1

I use following awk script to do so,

for line in $1
do
 grep -F ".js" $1 | awk '{print $7}' | sort -u 
done 

the out put is almost there:

/blog/wp-includes/js/swfobject.js?ver=2.2
/fla/AC_RunActiveContent.js
/include/jquery.js
/include/jquery.jshowoff2.js
/include/jquery.jshowoff.min.js
/include/js/jquery.lightbox-0.5.js
/scripts/ac_runactivecontent.js

I tried piping: cut -d "/" -f5 intead of awk, but parts of script name are cut off as well.

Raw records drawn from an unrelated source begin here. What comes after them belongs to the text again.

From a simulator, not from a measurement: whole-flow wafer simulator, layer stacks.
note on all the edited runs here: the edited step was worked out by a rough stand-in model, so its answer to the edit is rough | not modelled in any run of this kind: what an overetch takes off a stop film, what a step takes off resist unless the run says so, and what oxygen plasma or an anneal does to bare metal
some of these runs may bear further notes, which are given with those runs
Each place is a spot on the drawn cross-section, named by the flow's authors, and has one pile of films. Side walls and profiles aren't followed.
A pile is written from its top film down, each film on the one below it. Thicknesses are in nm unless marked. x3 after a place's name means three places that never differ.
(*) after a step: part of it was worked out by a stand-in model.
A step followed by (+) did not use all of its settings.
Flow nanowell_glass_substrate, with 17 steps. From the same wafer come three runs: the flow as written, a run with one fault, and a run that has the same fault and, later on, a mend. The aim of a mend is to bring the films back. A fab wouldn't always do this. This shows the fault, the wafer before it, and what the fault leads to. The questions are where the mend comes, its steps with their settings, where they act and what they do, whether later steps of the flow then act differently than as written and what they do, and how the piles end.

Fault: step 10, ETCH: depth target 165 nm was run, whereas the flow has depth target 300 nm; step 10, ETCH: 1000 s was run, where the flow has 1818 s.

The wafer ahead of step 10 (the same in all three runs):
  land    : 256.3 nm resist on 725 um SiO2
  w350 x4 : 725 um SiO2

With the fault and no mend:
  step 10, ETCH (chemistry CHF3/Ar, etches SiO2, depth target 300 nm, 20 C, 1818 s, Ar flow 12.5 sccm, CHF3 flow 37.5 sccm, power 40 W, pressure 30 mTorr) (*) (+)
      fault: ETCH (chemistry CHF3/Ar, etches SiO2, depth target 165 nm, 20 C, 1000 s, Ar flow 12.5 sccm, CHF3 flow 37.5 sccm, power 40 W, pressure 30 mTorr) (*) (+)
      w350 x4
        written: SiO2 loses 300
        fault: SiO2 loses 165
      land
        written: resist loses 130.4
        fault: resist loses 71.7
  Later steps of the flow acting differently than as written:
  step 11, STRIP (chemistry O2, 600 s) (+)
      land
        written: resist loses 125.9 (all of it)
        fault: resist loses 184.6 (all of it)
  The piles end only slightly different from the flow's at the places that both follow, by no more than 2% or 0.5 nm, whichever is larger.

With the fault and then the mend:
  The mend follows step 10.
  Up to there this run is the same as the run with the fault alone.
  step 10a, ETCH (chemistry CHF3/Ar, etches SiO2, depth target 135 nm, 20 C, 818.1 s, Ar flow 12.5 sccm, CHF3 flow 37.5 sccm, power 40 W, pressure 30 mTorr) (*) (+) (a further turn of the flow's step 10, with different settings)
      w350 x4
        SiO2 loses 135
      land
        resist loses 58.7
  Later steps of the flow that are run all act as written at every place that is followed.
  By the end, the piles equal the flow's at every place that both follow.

ac_runactivecontent.js HTTP
AC_RunActiveContent.js HTTP
jquery.jshowoff2.js HTTP
jquery.jshowoff.min.js HTTP
jquery.js HTTP
js
wp-includes

How would I go about extracting from the pattern .js to the delimiter "/" so that I only get the script file name:

swfobject.js
AC_RunActiveContent.js
jquery.js
jquery.jshowoff2.js
jquery.jshowoff.min.js
jquery.lightbox-0.5.js
ac_runactivecontent.js

4 Answers4

1

Probably going to be more efficient to look at replacing the current for/grep/awk/sort with a single awk (and optional sort).

Setup:

$ cat filename.js
1 2 3 4 5 6 /blog/wp-includes/js/swfobject.js?ver=2.2 8 9 10
ignore this line
1 2 3 4 5 6 /fla/AC_RunActiveContent.js 8 9 10
1 2 3 4 5 6 /include/jquery.js 8 9 10
ignore this line
1 2 3 4 5 6 /include/jquery.jshowoff2.js 8 9 10
1 2 3 4 5 6 /include/jquery.jshowoff.min.js 8 9 10
ignore this line
1 2 3 4 5 6 /include/js/jquery.lightbox-0.5.js 8 9 10
1 2 3 4 5 6 /scripts/ac_runactivecontent.js 8 9 10

One awk idea:

awk '
/.js/ { n=split($7,a,"[/?]")          # split field #7 on dual characters "/" and "?", putting substrings into array a[]
        for (i=n;i>=1;i--)            # assuming desired string is toward end of $7 we will work backward through the array
        if (a[i] ~ ".js") {           # if we find a match then ...
           print a[i]                 # print it and break out of the loop ...
           next                       # by going to next input record
        }
      }
' filename.js

# or as a single line:

awk '/.js/ {n=split($7,a,"[/?]"); for (i=n;i>=1;i--) if (a[i] ~ ".js") { print a[i]; next}}' filename.js

This generates:

swfobject.js
AC_RunActiveContent.js
jquery.js
jquery.jshowoff2.js
jquery.jshowoff.min.js
jquery.lightbox-0.5.js
ac_runactivecontent.js

NOTE: OP can pipe the results to sort if desired

markp-fuso
  • 28,790
  • 4
  • 16
  • 36
0

Since you are already using awk, the answer provided by @markp-fuso is probably your best option. If you are open to other options, you may be able to use a combination of grep and basename. (Note that this will likely be less efficient due to piping grep output to basename)

Using the sample file from the answer provided by @markp-fuso, the following:

grep -o ' /.*\.js' tt.dat | xargs basename

Produces the following output:

swfobject.js
AC_RunActiveContent.js
jquery.js
jquery.jshowoff2.js
jquery.jshowoff.min.js
jquery.lightbox-0.5.js
ac_runactivecontent.js
j_b
  • 1,975
  • 3
  • 8
  • 14
0

Using awk you could print the match for the filename from the 7th column.

The pattern [^/]+\.js matches 1+ times any character except / followed by matching .js

Using for example a file as input:

awk '
match($7, /[^/]+\.js/) {
  print substr($7, RSTART, RLENGTH)
}
' file

Output

swfobject.js
AC_RunActiveContent.js
jquery.js
jquery.jshowoff2.js
jquery.jshowoff.min.js
jquery.lightbox-0.5.js
ac_runactivecontent.js
The fourth bird
  • 154,723
  • 16
  • 55
  • 70
-1

Try

basename

and

man basename

command.

Petr Matousu
  • 3,120
  • 1
  • 20
  • 32